Luke 14
v.5
Then he asked them, “If one of you has a son or an ox that falls into a well on the Sabbath day, will you not immediately pull him out?”
So illustrative of the Father’s heart. God is good. He does not take delight in our suffering for he longs to enjoin us to Himself in the age to come.
v.26
“If anyone comes to me and does not hate his father and mother, his wife and children, his brothers and sisters—yes, even his own life—he cannot be my disciple.”
“Hate” (v.26; GK 3631) is not an absolute but a relative term. To neglect social customs pertaining to family loyalties would probably have been interpreted as hate. Jesus is not contravening the commandment to honor one’s father and mother. It is important to understand the ancient Near Eastern expression without blunting its force.
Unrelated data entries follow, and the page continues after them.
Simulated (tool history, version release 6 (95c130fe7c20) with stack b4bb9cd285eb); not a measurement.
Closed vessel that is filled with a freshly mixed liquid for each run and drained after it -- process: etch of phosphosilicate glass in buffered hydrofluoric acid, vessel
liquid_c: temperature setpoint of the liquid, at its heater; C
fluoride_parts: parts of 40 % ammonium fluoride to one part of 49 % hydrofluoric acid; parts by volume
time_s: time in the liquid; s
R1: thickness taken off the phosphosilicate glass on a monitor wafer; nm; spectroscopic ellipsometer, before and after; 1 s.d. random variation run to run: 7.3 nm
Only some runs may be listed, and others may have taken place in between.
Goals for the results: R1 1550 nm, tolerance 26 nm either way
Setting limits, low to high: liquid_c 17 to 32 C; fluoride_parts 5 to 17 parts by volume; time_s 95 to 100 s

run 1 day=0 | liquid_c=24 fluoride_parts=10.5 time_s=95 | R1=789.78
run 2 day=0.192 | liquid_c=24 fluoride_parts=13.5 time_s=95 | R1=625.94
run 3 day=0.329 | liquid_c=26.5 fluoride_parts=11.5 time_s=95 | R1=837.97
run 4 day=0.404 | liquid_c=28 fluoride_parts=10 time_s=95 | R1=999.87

“Hate” could function as a hyperbolic, Semitic way of saying “love less” (Mt 10:37), but this point hardly diminishes the offensiveness of this saying in a society where honor of parents was considered virtually the highest obligation and one’s family was usually one’s greatest joy. Teachers regularly demanded great respect and affection, but in Jewish tradition only God openly demanded such wholesale devotion as Jesus claims here (Deut 6:4-5).
v.29-30
For if he lays the foundation and is not able to finish it, everyone who sees it will ridicule him, 30saying, ‘This fellow began to build and was not able to finish.‘
v.33
In the same way, any of you who does not give up everything he has cannot be my disciple.